The candidate himself has said, "In the face of impossible odds, people who love their country can change it." Was Senator Obama referring here to those citizens who want to secure our borders, abolish abortion on demand, and roll back the campaign for gay marriage?
It is unfortunate that so many of his young supporters have come to believe in this man as a source of change. Instead, these young supporters should ask themselves two questions. If Senator Obama is so intelligent, why is he a liberal Democrat? Also, what will it take for these young supporters to change their minds and support a conservative candidate?
The change Senator Obama's campaign promotes is not the change that comes from a healthy life in motion. It is, instead, the change represented by a dead body as it putrefies. The young supporters of Senator Obama, with all their desire for something new, are actually working for a candidate inspired by the dead ideas of the 60s.
The Hegelians among us could argue that history repeats itself: the first time is tragedy and the second time is comedy. Even with all his talk of change, Obama's campaign could be the comedic return of Eugene McCarthy's tragic political campaign of the 60s.
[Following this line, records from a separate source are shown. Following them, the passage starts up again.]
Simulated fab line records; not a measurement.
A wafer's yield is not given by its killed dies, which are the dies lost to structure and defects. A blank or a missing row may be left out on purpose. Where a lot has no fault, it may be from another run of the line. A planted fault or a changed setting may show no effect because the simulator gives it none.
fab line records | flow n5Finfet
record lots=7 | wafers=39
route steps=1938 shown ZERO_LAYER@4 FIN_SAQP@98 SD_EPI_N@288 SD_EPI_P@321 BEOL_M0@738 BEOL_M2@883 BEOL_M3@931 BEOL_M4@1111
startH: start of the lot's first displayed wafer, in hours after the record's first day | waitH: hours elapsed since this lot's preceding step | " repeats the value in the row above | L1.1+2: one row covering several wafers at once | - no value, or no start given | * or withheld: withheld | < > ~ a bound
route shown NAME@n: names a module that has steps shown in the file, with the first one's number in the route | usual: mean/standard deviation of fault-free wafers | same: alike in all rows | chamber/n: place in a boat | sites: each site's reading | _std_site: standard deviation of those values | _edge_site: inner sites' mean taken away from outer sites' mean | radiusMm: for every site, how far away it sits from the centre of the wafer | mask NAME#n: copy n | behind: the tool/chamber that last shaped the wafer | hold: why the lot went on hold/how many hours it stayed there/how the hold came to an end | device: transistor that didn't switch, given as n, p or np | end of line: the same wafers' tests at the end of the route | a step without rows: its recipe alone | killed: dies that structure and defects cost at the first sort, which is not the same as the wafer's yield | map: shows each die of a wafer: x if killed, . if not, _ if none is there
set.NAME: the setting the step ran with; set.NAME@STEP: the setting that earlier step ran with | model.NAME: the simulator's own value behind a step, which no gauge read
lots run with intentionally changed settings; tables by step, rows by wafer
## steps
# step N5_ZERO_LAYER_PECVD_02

Most liberals and many Democrats in the United States are still fighting the old battles of the 60s. The media uses the civil rights template, too, when they discuss politics, especially Democratic politics. What they cannot admit is that the civil rights movement of the 1960s is dead.
Rap and hip-hop, Affirmative Action, and militant Islam are just some examples of how we have moved to a new place. The old ideas of the 1960s will not work here. Those eight-track tapes do not play on your iPod, either.
Other old ideas include the segregation and plantation politics practiced by most Democratic regimes that run our largest cities. Has it ever occurred to Senator Obama, the senator from Illinois, how the political party that supports him also keeps Chicago one of the most segregated cities in the nation? Once the Democrats figured out that segregation is the key to minority votes in urban areas, the party talked the talk of integration, but never walked the walk.
The traditional politics of change is also dead because liberalism requires us now to ignore the mess at our doorstep in favor of the mess that happens 1,000 miles away. While mass transit in Chicago is a disaster waiting to happen, liberals here worry more about alleged torture at Guantanamo.
Right now, the senator from Illinois campaigns in Iowa. He has nothing to say in regard to the budget crisis his state faces or the corruption that pervades Illinois government.
The oldest idea the Obama campaign represents is the discredited idea that moribund liberalism can change the world for the better. This is old and tired Marxism limping into the room supported by his new friend Hugo Chavez. This is the drawing room liberalism of our elites. This is the knee-jerk liberalism of our intellectuals who condemn before they know, as shown at Duke University.
Dead liberalism, not the ghost of Billy Graham, is the real specter haunting our country. This is the liberalism that is anti-religious and anti-nationalistic. The young should know that if you vote for Obama, then he will change the country so that it resembles Communist China, not the land of milk and honey.
If you are young, why do you embrace the dead ideas of the 1960s and think these ideas are new, or that these ideas can actually bring about change? Why follow Jesse Jackson, Oprah Winfrey, Green Day, or Al Sharpton if they are leading a band of zombies?
On his webpage, ObamaforChange.com, the senator has a video asking us to come together for change. There also they sell Obama for Change merchandise. A bumper sticker with the slogan "We will...we will..Barack You!" is available for $3.99.
The senator concludes his webpage video with "Please join me in changing the country." Wouldn't it be better just to work and change the old politics of segregation in Chicago? That may make the world a better place one bumper sticker at a time.